I'm feeling a bit worried, so I'm sorry I'm advance I think this is going to be a long post.
I am 10 weeks pregnant. I work for a big company and have done for 11 years. I've worked tirelessly for the past 4 years to gain a big qualification and get a promotion. Despite it very much being put to me that I would get a promotion when I qualify, it has taken me a year and a half post qualification to get an offer and it has been so hard.
Once I knew I was pregnant I decided to stop applying but I had one last application left and I got an interview. Then much to my surprise I was offered the job! It's a 12 month secondment but these things often turn into permanent jobs.
I would be a fool to turn it down. It could literally take me another 1 1/2 years post return from mat leave (so another 3 years) to get another offer. So I accepted.

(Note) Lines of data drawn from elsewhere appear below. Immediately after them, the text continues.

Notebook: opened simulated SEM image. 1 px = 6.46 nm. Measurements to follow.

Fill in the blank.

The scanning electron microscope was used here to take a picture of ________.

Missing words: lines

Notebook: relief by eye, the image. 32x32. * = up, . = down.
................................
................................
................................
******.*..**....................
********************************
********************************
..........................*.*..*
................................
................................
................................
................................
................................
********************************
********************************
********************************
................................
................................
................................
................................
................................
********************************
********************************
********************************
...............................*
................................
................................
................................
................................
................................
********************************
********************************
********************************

I've started handover, it's going great. I'm so happy about my new job. But I know i can only do about 6 months of it. Even if I only do 6 months and go back to my old job later it will be so much easier now to get the job I want permanently with this on my CV. And I do hope that my new team will see me as valuable and maybe want me to come back post my leave.
But I'm still questioning myself. It feels very deceitful, but in fairness I was so early on when I put the application in i felt I couldn't assume the pregnancy would go well, and I still haven't had a dating scan yet.
Now to top it off, I told my old manager that I'm pregnant and she is suddenly giving me a hard time about the secondment, indicating that she might block it (it's not yet formalised with HR). She's also told another member of the team about the pregnancy without my permission, when I had told her in confidence and said it was too early to tell people. I'm really not happy. I'm worried she has or will tell my new team or use this knowledge to block the secondment (but face it with another reason). I feel stupid for telling her now.
You're not allowed to be discriminated against because you're pregnant, and that includes promotions etc. So if they block your secondment because you're pregnant they could be in serious trouble although it sounds as though them knowing you're pregnant was by word of mouth rather than in writing so you need to be careful that they don't claim they didn't know.
If I were you I would email your boss/whoever you need to confirming your pregnancy and reminding them that you have informed them in confidence so colleagues aren't to be informed until you say so. This covers two bases, one in that there is a record of you informing them so they cant discriminate against you unless they fancy being sued and also making the point that they aren't allowed to tell anyone without your say so (even though we know they have already).
I've written out a response a couple of times but at the end of the day I'm no expert in employment law or HR so I didn't want to give you bad advice.
I do suggest you report your post though and ask for it to be moved to employment issues. A lot of people hide the pregnancy topic and you might be missing out on really good advice by it being here instead of in employment.
Go to HR about your manager disclosing your pregnancy without your permission, that's not ok. It will also put you in a strong position with the managers threat to block the transfer. They would have to have strong and non pregnancy reasons to reject the move now you've been offered it. Keep positive
From my experience of working at a big company it's dog eat dog. If you don't take this, somebody who probably isn't half as qualified or as good at the job as you will and that will be infuriating!!
You've been there 11 years, have loads to offer and presumably want to go back after you've given birth so it'd be madness not to give you the job. If they block it I think you'd have good grounds for a discrimination case.
Now to top it off, I told my old manager that I'm pregnant and she is suddenly giving me a hard time about the secondment, indicating that she might block it (it's not yet formalised with HR)
Your manager is openly discriminating against you. Document what she has said or done, with dates so you don’t forget this.
You do not have to apologise or feel deceitful for being pg.
You need to ensure the company gives you exactly the same opportunity as a male (or non-pg woman) applicant and that includes enabling you to go off on Mat Leave, and return to your role, with your maternity rights intact. If they don’t, then you definitely have a case for discrimination.
So she can block a secondment, they are usually at line managers discretion and only if they meet the needs of the business, I.e if it's not possible to backfill your position she could block it. But if she was supportive previously and now you've told her you're pregnant and she's talking about blocking it....complete discrimination!!
Document every conversation and in detail not just top line. Put things in email so you have evidence. Presumably she'll need to make a decision soon as to whether you can go or not so that the new team know if/when you're joining?